Now lets analyze.
Let us create two arrays: Array 1 and Array 2 - they live in metaspace.
Both arrays are randomly initialized . . . array one is the first array to affect and therefore is assigned as the primary array.
Array 1 stores the PtA of 1000 bits of fuzz-ball : Array 2 stores the PtA of 1000 bits of fuzz-ball
Array 1 and Array 2 are just references of the same bits of fuzz-ball
Array 1 is now the affecting array.
A affects B - B(which now has a new PtA) is in Array 2 - Array 2 is updated with the affect from Array 1 and now Array 2 becomes the primary array.
Array 2 is now the affecting array.
B affects C - C(which now has a new PtA) is in Array 1 - Array 1 is updated with the affect from Array 2 and now Array 1 become the primary array.
Array 1 is now the affecting array.
This switching of primaries continues indefinitely.
We can structure the Arrays so A, B, C etc. also contain coordinates along with PtA of the fuzz-ball bits.
NOTE: The Array Segments are copies of each other in both arrays - so A is in the first position and B is in the second position in both arrays. However each bit of fuzz-ball is free to move around in space - so later in the switching Z could be affecting A. I hope I am making sense . . .

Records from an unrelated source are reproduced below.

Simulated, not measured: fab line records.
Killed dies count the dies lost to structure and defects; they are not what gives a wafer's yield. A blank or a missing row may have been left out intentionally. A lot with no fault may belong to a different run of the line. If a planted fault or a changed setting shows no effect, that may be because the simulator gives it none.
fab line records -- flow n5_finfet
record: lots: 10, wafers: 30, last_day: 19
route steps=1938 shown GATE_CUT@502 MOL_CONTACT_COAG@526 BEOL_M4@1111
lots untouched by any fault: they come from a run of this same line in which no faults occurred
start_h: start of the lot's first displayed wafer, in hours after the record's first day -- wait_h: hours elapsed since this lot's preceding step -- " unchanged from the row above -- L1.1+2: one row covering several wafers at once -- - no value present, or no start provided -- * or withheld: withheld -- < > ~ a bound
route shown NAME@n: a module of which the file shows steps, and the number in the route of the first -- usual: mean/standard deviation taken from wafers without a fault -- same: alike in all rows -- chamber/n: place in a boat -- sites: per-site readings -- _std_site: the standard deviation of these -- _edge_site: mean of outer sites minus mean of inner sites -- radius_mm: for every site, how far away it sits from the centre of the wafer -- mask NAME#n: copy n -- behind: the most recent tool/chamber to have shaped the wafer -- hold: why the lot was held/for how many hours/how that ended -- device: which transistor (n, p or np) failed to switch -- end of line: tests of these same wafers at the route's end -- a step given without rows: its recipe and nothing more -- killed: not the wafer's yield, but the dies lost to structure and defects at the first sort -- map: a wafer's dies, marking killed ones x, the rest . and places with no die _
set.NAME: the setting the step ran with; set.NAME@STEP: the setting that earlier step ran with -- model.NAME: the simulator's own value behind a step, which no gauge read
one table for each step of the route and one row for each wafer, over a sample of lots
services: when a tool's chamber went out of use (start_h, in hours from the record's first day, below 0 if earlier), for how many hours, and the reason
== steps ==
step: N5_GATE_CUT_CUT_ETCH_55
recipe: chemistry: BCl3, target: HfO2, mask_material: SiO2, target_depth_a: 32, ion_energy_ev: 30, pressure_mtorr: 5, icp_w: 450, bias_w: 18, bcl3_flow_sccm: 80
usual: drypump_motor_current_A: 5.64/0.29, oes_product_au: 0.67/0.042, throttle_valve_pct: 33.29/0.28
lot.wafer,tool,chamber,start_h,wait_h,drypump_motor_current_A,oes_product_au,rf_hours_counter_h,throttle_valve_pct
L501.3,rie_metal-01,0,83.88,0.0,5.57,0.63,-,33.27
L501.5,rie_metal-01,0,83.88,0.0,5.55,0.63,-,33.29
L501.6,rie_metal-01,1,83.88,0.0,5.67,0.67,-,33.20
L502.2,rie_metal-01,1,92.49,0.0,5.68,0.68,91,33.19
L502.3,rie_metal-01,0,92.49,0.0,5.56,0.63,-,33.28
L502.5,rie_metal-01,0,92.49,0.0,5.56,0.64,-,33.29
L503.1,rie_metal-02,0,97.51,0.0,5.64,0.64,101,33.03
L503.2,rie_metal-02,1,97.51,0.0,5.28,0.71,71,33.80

What just happened in physical space? Let us break a rule and use infinite homogeneity as a convenience. Let us take a five by four chunk of physical space(2D).
A - 0 0 0 0 0
B - 0 0 0 0 0
C - 2 0 0 0 0
D - 0 0 0 0 0
As it relates to the previous example of ZERO and TWO. We finished at C in column one with a value of 2 because the example is linear - if we utilized coordinates we could have ended up in column 3 at position C provided we were going diagonally or column 3 at position A going left to right.
What was happening in metaspace is reflected in physical space. The switching of arrays is just conceptual. The affect in physical space is physical.